Having known Tony for quite a long time, and knowing that he was starting to spend more time on his art, I took a risk and asked him if he would take one of these prayers and see if he could draw anything to go with it, as I thought they would look really good if they were illustrated.
Fortunately Tony said he would and from that he did a few and we became quite excited about trying to get them together and ultimately into a form that could become a booklet. For me it was very much that what I had felt and written had been doubled really, as the words were being reflected in a very different way. I completely left Tony to illustrate as he felt fit, because that seemed quite important, rather than me saying how I thought it should look. I thought it would be more useful for someone else to come into it and say ‘well this is what I am getting from it’. Then in turn I got something back from looking at the illustrations, which felt like a very creative way of producing something.
CW – Yes I understand what you mean about getting something back, it’s almost like a feedback loop, and as a reader you can contemplate them individually or together. The thing that stands out is that the illustrations were created for the words, whereas with some books of this kind you find that the words and pictures are not quite in tune.
Tony O'Callaghan – Yes every image is completely inspired by a piece. At the time I was struggling around my art and found that coming up with ideas for things to paint can be quite difficult at times. So actually having pieces of writing helped to create pictures in my head, it was then just a matter of putting those pictures onto paper. Other people might come up with different pictures as there are lots to each piece, they are not just one image, but this first set of 30 or so were the ones that leapt out at me out of nearly a hundred pieces we went through.
CW- So that was like a joint selection process?

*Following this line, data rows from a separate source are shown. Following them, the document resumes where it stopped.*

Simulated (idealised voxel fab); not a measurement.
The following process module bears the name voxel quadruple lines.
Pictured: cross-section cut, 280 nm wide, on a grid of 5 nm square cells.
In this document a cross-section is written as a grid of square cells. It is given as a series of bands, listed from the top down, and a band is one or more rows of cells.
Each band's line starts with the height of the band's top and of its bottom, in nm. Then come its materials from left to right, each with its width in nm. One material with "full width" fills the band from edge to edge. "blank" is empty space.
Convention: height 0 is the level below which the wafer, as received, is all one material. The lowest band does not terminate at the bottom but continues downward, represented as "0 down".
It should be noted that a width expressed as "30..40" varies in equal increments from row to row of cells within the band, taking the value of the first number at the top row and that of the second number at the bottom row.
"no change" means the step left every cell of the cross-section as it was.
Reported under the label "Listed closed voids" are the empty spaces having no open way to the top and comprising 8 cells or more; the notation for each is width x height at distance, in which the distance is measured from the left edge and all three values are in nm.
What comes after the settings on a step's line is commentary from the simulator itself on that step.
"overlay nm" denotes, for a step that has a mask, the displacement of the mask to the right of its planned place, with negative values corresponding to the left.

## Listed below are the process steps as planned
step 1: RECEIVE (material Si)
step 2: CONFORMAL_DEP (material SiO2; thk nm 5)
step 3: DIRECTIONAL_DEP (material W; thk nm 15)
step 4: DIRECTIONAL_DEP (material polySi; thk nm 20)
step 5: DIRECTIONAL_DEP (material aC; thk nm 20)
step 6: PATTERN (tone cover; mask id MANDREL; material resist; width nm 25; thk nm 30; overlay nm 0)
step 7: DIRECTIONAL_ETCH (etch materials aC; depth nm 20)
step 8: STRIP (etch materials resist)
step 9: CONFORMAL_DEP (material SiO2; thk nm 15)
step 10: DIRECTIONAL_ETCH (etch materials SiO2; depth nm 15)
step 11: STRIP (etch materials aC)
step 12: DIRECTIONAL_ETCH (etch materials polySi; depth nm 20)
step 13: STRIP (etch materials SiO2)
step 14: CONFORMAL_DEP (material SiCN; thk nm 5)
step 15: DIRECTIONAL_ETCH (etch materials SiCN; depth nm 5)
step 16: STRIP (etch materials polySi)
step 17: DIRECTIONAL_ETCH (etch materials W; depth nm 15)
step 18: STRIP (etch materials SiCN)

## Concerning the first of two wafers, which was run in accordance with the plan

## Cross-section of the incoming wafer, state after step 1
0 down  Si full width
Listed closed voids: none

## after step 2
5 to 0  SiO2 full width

Tony - Well there were several different ways of trying to select the pieces., through getting feedback from other people about the pieces themselves and then I just literally sat with them in a quiet place in order to get inspired by them from a visual point of view. Some of them created images very vividly and quickly and others didn’t, so that was kind of the process really.
Tim – What you have in front of you looks fairly straight forward, but actually to get it to this point of being produced really needed quite a lot of encouragement from each other at times, because you can quite easily think that you are biting off more than you can chew, because you are actually putting something out about yourself. Perhaps people are going to turn round and say that it’s not really worth the effort you’ve put into it.
Tony – That’s the fear of anything creative, it’s always part of yourself, whether it’s writing or painting or whatever it might be, it’s very exposing.
I feel my work is never finished, so if you put it out it’s as if you are completely satisfied with it, and I would never feel completely satisfied with anything, it’s just you have to stop somewhere and go on to the next thing.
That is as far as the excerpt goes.